Come, come Carl, you clearly have not read the entire corpus of Darwin’s published books nor all six editions of the Origin!
From the third edition (1861) onwards, Darwin also says:
“I have now recapitulated the chief facts and considerations which have thoroughly convinced me that species have been modified, during a long course of descent, by the preservation or the natural selection of many successive slight favourable variations. I cannot believe that a false theory would explain, as it seems to me that the theory of natural selection does explain, the several large classes of facts above specified. It is no valid objection that science as yet throws no light on the far higher problem of the essence or origin of life. Who can explain what is the essence of the attraction of gravity? No one now objects to following out the results consequent on this unknown element of attraction; notwithstanding that Leibnitz formerly accused Newton of introducing “occult qualities and miracles into philosophy.””
And in Variation Under Domestication he says:
“As the first origin of life on this earth, as well as the continued life of each individual, is at present quite beyond the scope of science, I do not wish to lay much stress on the greater simplicity of the view of a few forms, or of only one form, having been originally created, instead of innumerable miraculous creations having been necessary at innumerable periods; though this more simple view accords well with Maupertuis’s philosophical axiom “of least action.””
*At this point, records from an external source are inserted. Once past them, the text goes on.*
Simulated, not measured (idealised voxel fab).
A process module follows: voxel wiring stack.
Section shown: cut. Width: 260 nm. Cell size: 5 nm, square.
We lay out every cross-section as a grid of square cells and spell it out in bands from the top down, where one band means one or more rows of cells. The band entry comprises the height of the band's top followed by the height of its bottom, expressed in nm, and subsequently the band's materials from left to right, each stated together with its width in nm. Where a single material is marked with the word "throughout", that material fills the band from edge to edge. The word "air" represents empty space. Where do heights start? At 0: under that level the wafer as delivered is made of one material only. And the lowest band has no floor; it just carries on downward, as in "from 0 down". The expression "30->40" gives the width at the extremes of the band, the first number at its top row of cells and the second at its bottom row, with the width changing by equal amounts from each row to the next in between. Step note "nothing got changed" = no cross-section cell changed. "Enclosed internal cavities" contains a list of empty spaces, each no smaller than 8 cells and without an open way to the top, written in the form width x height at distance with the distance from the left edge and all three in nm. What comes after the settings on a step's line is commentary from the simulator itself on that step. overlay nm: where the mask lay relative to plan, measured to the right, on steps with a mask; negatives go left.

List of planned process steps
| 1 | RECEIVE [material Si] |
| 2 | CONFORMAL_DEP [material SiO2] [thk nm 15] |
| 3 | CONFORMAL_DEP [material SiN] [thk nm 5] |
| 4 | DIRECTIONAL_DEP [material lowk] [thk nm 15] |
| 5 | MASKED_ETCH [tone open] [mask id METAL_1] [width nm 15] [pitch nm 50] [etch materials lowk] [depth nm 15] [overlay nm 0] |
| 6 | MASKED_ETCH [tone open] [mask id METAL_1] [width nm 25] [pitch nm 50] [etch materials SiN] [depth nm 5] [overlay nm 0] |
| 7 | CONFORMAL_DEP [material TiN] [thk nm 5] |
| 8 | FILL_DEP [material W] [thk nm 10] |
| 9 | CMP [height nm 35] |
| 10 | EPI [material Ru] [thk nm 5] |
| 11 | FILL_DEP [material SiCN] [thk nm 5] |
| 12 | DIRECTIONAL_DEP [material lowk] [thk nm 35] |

And don’t forget the allusion to the origin of life in the glorious closing sentence, which even included “breathed by the Creator” in some later editions:
“There is grandeur in this view of life, with its several powers, having been originally breathed by the Creator into a few forms or into one; and that, whilst this planet has gone cycling on according to the fixed law of gravity, from so simple a beginning endless forms most beautiful and most wonderful have been, and are being, evolved.”
But only joking about reading them all, although I do have them all on the shelf. I cheated and used Darwin online!
So, where I say “only,” substitute “one of the only.” I’d also add that these three additional passages confirm that Darwin considered the origin of life off-limits to him as a scientist.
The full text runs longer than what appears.